Arizona Senator John McCain on Thursday rejected the advice of top military leaders who have endorsed repeal of “Don't Ask, Don't Tell.”

The highest-ranking Republican on the Senate Armed Services Committee remained committed during a Senate hearing to the law that bans gay and bisexual troops from serving openly.

McCain cited a Pentagon survey which found that 58 percent of Marines in combat units and 48 percent of Army combat troops thought allowing open gay service would have either a negative or a very negative impact on their unit's effectiveness.

“I remain concerned, as I have in the past, and as demonstrated in this study, that the closer we get to service members in combat, the more we encounter concerns about whether 'Don't Ask, Don't Tell' should be repealed,” he said. “These views should not be considered lightly especially considering how much combat our forces face.”

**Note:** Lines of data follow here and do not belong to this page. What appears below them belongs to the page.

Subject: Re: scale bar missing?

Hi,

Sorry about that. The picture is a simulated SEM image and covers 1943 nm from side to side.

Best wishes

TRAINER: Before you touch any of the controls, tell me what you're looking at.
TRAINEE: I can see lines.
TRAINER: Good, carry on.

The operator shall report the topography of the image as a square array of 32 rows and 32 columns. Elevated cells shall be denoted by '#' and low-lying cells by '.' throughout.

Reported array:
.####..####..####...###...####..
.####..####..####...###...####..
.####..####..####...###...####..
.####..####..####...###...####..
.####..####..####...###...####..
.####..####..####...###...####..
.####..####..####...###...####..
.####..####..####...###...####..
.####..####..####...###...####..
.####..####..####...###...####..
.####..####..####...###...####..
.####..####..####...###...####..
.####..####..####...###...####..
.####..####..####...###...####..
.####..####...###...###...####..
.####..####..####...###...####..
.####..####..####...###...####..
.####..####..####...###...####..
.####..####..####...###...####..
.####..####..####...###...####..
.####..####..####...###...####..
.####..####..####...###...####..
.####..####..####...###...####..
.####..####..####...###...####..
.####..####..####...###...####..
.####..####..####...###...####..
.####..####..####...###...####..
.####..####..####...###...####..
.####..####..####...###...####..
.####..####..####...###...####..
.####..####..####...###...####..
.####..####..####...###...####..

Secretary of Defense Robert Gates, who has previously urged Congress to end the ban, replied that combat soldiers have limited experience in the military.

“With time and adequate preparation, we can mitigate their concerns,” Gates said.

McCain, who earlier this week joined Senate Republicans in threatening to block any legislation until the Bush-era tax cuts are dealt with, replied that he “couldn't disagree more.”

“We send these young people into combat, we think they're mature enough to fight and die. I think they're mature enough to make a judgment on who they want to serve with and the impact on their battle effectiveness.”

McCain insisted that the report was flawed because it had not asked troops if the law should be repealed, a question Gates has previously rejected.

Admiral Mike Mullen, the chairman of the Joint Chiefs of Staff, also shook off concerns about serving alongside openly gay troops.

“I've been serving with gays and lesbians my whole career. I went to war with them aboard a destroyer off the coast of Vietnam. I knew they were there. They knew I knew it. We never missed a mission, never failed to deliver ordnance on target.”

Mullen added that the military would cope with service members who disagree with repeal.

“Should repeal occur, some soldiers and Marines may want separate showers facilities … Some may even quit the service. We'll deal with that.”

Aubrey Sarvis, executive director of the Servicemembers Legal Defense Network (SLDN), the largest group lobbying for repeal of the 17-year-old law, said McCain had grown “out of touch” with top military leaders.

“As witnessed in today's hearing, McCain is growing more and more out of touch with the military's top leadership as well as a majority of the force. It is now painfully transparent that for McCain, it's all politics,” Sarvis said.

Committee members will hear from military service chiefs on Friday.